The year 2017 has been immeasurably tough on every member of the Trans-Siberian Orchestra. And even that is an understatement, and I say that with complete and utter respect. Friends and loved ones across the TSO family were lost this year. None more missed and respected than the exceptional bassist, David Z, who brightened the life of everyone he touched, even if it was four sections away with a smile and a nod. Certainly, there would be no TSO, nor the legends that surround them, and the legend of TSO founder himself, Paul O’Neill. Mr. Paul O’Neill passed away earlier this year and despite being widely known for his acts of kindness and never-ending generosity, I don’t think it ended with his passing. All you have to do is look into the eyes of any one of the Trans-Siberian Orchestra members and tell me that he didn’t leave a gift that will be given back over and over for a long time to come. His legacy of excellence, creativity, generosity, and genius will live on, and we are better for it.

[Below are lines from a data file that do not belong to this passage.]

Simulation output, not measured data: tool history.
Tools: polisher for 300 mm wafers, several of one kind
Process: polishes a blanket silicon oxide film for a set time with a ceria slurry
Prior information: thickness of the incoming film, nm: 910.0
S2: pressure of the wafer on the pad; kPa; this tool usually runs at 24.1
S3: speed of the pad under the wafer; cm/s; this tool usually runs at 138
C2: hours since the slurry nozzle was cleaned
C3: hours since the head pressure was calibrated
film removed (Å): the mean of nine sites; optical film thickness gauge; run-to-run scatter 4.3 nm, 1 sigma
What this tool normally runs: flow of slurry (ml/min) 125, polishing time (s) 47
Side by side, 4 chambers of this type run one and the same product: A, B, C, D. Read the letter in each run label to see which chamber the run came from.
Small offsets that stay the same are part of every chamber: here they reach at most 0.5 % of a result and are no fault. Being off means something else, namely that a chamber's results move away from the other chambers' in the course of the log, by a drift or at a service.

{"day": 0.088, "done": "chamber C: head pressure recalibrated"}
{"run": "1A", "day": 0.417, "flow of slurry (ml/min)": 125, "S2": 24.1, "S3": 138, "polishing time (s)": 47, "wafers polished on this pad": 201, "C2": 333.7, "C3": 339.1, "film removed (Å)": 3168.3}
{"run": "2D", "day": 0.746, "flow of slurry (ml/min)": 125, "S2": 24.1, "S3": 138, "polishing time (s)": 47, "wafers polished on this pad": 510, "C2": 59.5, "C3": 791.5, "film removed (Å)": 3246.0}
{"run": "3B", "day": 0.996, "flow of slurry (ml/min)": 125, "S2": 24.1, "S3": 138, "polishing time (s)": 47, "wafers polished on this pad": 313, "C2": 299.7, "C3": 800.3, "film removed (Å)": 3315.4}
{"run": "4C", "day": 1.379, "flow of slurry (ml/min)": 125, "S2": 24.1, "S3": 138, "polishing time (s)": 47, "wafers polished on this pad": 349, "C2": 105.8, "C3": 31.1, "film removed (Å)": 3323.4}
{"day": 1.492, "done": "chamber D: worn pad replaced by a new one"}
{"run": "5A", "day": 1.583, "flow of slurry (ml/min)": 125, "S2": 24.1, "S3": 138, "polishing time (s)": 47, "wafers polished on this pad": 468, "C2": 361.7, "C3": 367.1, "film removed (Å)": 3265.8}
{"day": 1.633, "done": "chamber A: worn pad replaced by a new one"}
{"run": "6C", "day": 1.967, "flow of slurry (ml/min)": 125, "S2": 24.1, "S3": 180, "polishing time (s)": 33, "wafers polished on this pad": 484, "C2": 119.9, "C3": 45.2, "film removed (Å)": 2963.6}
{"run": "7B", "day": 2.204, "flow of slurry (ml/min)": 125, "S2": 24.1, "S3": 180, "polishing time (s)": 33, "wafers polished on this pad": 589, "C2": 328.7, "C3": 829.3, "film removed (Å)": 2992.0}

So, when I saw Chris Caffery absolutely shredding on his guitar with a sense of urgency like his hair was on fire, I wonder if he was channeling a greater inspiration. Or when Russell Allen’s presence on stage made SNHU Arena feel as intimate a space as an old living room where we first heard a performance that left us smiling, shaking our heads, and wondering if we’d ever seen something so spectacular. Does it all come totally from within, or is there a force bigger than ourselves that coaxes us to step closer to greatness, like when the magnificent Lisa Lavie during For The Sake Of Our Brother has people explode to their feet in adoration and applause before the song even finishes. Sometimes a performance goes right to the soul. Ya, it’s been 18 years for me, and people ask me: Why have I gone so many times? or Why keep going to see them every year? Well in the lyrics of What Child Is This? I come up with this response, “…Tell me how many times can this story be told, After all of these years it should all sound so old, But it somehow rings true in the back of my mind, As I search for a dream that words can no longer define…”. Add the incomparable Rob Evan to the mix, as he belts out these lyrics like a perfect sound that couldn’t possibly get any better, but somehow always does, in total control, as he pulls off a crescendo that would make Grace Slick proud. Every time he sings his voice practically lifts me out of my seat, and I even know what is coming. Straight powerful! Hopefully, you get the idea. I get this fired up and inspired by the performances each year, for 18 straight years! Where else in life does this happen?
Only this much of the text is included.